Gravedigger talks life, death and E.T.
Photo source: Google Maps
By JOSH STIPANOVICH and GARY ANGELO
Audio story broadcast by WYSU on Dec. 7, 2009
Download Gravedigger talks life, death and E.T. (MP3)
A man who has spent 31 years digging the graves of others has decided that he wants to be cremated.
David Smith, foreman of Calvary Cemetery on the city’s west side, said he believes burial ceremonies are too hard on families.
“I think a lot of people think more of cremation now. That would probably make me think of some of the stuff I’ve seen out here over the years…it’s a little bit easier especially on the families. It hasn’t changed much of my mind.” Smith said.

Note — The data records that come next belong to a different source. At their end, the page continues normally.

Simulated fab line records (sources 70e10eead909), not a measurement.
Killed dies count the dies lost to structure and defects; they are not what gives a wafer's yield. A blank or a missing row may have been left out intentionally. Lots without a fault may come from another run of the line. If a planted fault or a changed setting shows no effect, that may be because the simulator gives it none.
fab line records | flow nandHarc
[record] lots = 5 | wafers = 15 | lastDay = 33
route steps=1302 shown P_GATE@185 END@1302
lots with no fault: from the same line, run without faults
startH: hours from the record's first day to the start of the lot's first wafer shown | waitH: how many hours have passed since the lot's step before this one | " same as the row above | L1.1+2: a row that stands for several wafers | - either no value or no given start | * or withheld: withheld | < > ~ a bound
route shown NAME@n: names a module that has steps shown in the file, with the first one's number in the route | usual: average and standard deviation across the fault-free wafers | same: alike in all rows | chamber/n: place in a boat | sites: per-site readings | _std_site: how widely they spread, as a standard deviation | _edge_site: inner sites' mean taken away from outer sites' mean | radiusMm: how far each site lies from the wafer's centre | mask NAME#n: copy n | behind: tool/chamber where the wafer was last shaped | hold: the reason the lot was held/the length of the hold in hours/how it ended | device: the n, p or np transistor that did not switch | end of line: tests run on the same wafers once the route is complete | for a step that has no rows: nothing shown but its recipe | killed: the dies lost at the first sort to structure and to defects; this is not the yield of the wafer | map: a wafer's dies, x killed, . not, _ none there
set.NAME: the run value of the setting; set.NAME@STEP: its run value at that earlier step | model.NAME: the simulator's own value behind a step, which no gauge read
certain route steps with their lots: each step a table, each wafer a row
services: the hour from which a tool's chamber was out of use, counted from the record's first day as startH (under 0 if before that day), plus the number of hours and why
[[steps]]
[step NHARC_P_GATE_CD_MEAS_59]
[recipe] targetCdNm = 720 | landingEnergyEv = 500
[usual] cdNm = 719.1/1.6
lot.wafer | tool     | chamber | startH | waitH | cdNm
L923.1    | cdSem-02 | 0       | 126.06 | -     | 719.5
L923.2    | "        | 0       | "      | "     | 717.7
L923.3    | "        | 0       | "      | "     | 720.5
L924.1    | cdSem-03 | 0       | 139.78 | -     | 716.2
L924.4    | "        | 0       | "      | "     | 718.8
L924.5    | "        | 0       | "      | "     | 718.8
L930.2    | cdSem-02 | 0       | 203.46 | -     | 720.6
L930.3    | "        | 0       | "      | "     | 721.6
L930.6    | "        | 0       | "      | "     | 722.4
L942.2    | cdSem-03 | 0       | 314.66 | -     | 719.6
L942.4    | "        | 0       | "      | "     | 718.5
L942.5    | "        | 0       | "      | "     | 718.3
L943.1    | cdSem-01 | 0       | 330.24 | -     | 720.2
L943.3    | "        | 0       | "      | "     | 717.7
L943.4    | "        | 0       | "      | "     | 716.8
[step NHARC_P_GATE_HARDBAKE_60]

Smith whose job is to dig up holes for caskets, cut the grass around the cemetery’s 133-acre breadth and dig up and move the occasional casket, has acquired some wisdom about death and dying through his years of watching others come to terms with it.
He has concluded that people are “weird”, death is inevitable and life is worth clinging to for as long as possible.
On a recent sunny afternoon, Smith directed a group of his employees to three separate plots throughout the cemetery, for there were three scheduled burials that day. The calm, silent, strange sense of comfort ability wisped through the air as the men dug and constructed the three holes, knowing that they were creating a new home for the three newest residents of Calvary Cemetery.
The peaceful location at 248 Belle Vista Avenue might be a constant reminder of death, but it doesn’t hold Smith back from telling the stories to back up his belief that the living are more weird than those he takes care of each and everyday.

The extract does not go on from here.